Question:
Let $E$ a vector field ( $\mathbb{R}$ or $\mathbb{C}$) of dimension $n$ and $K$ a compact convex set of $E$ s.t. $Vect(K)=E$. Moreover for the set $End(E)$ we define the following norm: $\left \|u \right \|_\infty = max\left \{ ||u(e_i)||, i=1,...,n \right \}$ for $e_i$ a basis of E.
We know that the following set $F = \left \{ u \in End(E) | u(K) \subset K \right \}$ is bounded, now proved that $F$ is closed.
I try different ways: by avsurd approach, by matrix representation of linear mapping approach, by definition... but I am very stuck here. Any help will be very nice.
I think that I ve found a simple answer and I hope that it is correct I hope to read your feedback on it. take in count that I am just a student that is trying to answer a question he was stuck on it :-) .
My solution:
-First of all let remind that the set of all linears mapping on the vector field $E=E( \mathbb{F} )$ (with $\mathbb{F}$ the mathematic field equal to $\mathbb{R}$ or $\mathbb{C}$) of finite dimension $N$ is equivalent to the set of all matrix $\mathbb{F}^{N \times N}$ as we know to every linear mapping corresponds a matrix representation. So we can writte that the set $End(E)$ is equivalent to $\mathbb{F}^{N \times N}$. This help us because we know that the set $\mathbb{F}^{N \times N}$ is a vector space of dimension $N^2$.

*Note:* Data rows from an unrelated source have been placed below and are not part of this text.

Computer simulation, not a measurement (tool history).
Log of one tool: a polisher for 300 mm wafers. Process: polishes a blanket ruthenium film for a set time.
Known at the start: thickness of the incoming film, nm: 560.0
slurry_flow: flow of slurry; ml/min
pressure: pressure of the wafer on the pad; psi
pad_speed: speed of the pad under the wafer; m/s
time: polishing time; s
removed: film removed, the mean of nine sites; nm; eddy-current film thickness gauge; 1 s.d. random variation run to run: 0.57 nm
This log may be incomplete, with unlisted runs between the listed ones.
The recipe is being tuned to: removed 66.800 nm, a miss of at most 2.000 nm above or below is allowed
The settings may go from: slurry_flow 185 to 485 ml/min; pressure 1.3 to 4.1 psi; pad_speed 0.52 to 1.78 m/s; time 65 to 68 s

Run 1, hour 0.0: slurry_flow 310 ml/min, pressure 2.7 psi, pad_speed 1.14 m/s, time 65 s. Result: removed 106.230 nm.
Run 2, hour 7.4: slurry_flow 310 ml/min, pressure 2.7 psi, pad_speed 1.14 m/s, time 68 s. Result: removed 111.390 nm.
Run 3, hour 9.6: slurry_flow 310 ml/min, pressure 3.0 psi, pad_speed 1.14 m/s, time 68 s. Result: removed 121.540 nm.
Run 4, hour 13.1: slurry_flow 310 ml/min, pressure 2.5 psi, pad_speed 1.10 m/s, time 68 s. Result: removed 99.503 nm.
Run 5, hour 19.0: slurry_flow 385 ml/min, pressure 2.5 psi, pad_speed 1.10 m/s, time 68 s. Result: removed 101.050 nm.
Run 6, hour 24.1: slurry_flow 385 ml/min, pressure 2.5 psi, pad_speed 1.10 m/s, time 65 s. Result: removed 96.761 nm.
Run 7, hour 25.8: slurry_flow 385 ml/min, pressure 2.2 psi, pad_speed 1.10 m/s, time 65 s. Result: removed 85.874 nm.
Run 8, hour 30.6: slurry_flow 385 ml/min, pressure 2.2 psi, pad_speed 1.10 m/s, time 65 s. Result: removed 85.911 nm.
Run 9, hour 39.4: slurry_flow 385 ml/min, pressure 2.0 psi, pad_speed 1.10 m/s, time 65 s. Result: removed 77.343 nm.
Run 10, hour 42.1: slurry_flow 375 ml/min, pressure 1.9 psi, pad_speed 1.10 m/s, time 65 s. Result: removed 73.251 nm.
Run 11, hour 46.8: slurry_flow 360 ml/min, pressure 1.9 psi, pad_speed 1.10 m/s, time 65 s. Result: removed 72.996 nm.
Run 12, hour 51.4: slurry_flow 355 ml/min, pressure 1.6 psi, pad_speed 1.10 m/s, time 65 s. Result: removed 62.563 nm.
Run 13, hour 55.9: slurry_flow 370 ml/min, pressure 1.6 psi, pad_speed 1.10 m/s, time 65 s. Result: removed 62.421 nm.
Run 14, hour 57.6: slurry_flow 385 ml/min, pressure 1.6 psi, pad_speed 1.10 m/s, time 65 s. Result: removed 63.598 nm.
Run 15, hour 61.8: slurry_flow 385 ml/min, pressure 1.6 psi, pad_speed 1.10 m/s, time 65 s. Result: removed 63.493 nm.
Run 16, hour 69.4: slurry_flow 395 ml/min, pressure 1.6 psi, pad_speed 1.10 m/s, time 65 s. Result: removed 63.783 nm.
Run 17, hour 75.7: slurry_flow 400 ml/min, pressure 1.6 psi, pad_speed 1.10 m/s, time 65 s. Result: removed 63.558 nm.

-Now as we know that $||.||_{\infty} $ is a metric we get that $(\mathbb{F}^{N \times N}, ||.||_{\infty})$ is a finite vector space normed space.
-It is very useful because we know that any subspace of a finite dimentional normed vector space is closed. And of course $F = \left \{ u \in End(E) | u(K) \subset K \right \}$ is a subspace of $\mathbb{F}^{N \times N}$ (as it concentrates only on a specific linear mapping) hence $F$ is closed.
EDIT 1 : I get an answer from my professor and despite the down vote the answer is correct.
EDIT 2 : In the website we used the following property "all finite sub space of a vectorial normed space is closed."